In most talks, Shri Praveen speaks about sadhana principles rather than himself. In this video, he makes a deliberate exception: he offers a personal account of his own journey—why he speaks from a private sanctum instead of a studio, why his knowledge is not book-derived, how his relationship with teachers has unfolded, and how ancestral tantra and living signs (especially dogs) shaped his path with Kalika and Bhairava.

Why the Teaching Comes From a Garbhagriha

He begins by explaining the setting: not a home, not a studio, but a small, separate temple space—spoken of as a garbhagriha (sanctum). The physical separation reflects an inner commitment: this is not content creation for popularity, but a life organized around Ma and practice.

Deity as Guru: A Hatha of Vairagya

A central principle he shares is a deliberate hatha (stubborn vow/persistence) rooted in vairagya (dispassion): if one takes the deity as Guru, the deity alone should teach.

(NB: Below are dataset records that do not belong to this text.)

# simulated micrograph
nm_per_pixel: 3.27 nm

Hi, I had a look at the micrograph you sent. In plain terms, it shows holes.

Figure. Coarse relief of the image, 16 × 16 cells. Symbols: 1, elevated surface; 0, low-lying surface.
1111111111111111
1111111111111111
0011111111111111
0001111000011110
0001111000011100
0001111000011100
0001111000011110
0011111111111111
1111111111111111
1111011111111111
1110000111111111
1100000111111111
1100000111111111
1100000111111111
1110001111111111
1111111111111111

For that reason, he says he does not “learn” by reading spiritual books. He may open a book randomly and find an affirmation of what is already alive in his mind, but the source of knowledge, in his view, must remain the deity’s instruction rather than another human being’s authority.

Mentors vs Guruhood: A Pattern of Uprooting

He clarifies that this does not mean he has lived without guidance. Across life, he acknowledges mentors—people who offered small branches of knowledge or directional hints. Yet he describes a consistent pattern: if he tries to convert a mentor into a “complete Guru”, something brutally uproots the connection, leaving no possibility of return. He frames this as a design placed over his life—ensuring that no human being becomes the final authority over his spiritual center.

A Family With “Zero Spirituality” and an Ancestral Tantric Corner

Shri Praveen then turns to lineage. He says he was born into a family whose visible spirituality is almost nil, yet the bloodline carried powerful spiritual leaders in the deeper past.

He speaks about an ancestor—hundreds of years earlier—who maintained a small tantric family temple and practiced every night in a specific corner of a larger property. The ancestor’s work was not written down, discussed, or publicly known. Shri Praveen emphasizes the secrecy of true tantra: results can be extraordinarily fast, but continuity requires a successor.

He frames the loss of continuity as devastating. After the ancestor’s death, practice in that place broke for centuries, and the property itself (in his telling) suffered decline and destruction. The point is not nostalgia; it is a warning about tantric currents: they demand carrying-forward through the next bloodline, either by:

Within that frame, he describes taking the ancestor as his “first Guru”—not as a social title, but as an initiatory root through which Devi’s current reconnected.

Shakti Sadhana as a Different Vidya

He repeatedly distinguishes Shakti Sadhana and the Shakta tantric current as a different branch of vidya (knowledge) compared to other spiritual paths. Its power is intense, but so is its demand for secrecy, steadiness, and continuation. He speaks of the ability to invoke subtle forces (such as pretas and bhutas) as part of the tantric inheritance—emphasizing that these are not “stories”, but living realities within that current.

Dogs, Bhairava, and Living Signs of the Path

Throughout the talk, dogs appear not as decoration, but as companions and signs in the Bhairava path. Shri Praveen references the disciplined preparation of his dogs and the way their presence is intertwined with his sadhana life.

He specifically mentions Rajapalayam dogs and speaks of their recognized excellence—yet the underlying message is not pride in awards, but the idea that Bhairava’s current can express itself through living, embodied companionship and protection.

Refusing Fame: Remaining in the Sanctum

He closes by reaffirming a refusal to pursue public fame. The “sanctum” is not a stepping stone; it is the center. He frames this refusal again as hatha: until Devi fully “sits” in that space (and in his life), he will not chase the world’s validation. The identity he claims is not social status, but belonging—“Kali’s son”—and the willingness to be broken, separated, and protected by Devi’s design.

Conclusion

This personal discourse sketches a consistent axis behind Shri Praveen’s public teachings: deity-first knowledge, refusal to trade devotion for popularity, and a tantric understanding of continuity through lineage and secrecy. His story is presented as both testimony and warning—showing how Bhairava, Kalika, ancestral currents, and living signs like dogs can reorganize an entire life around the garbhagriha of practice.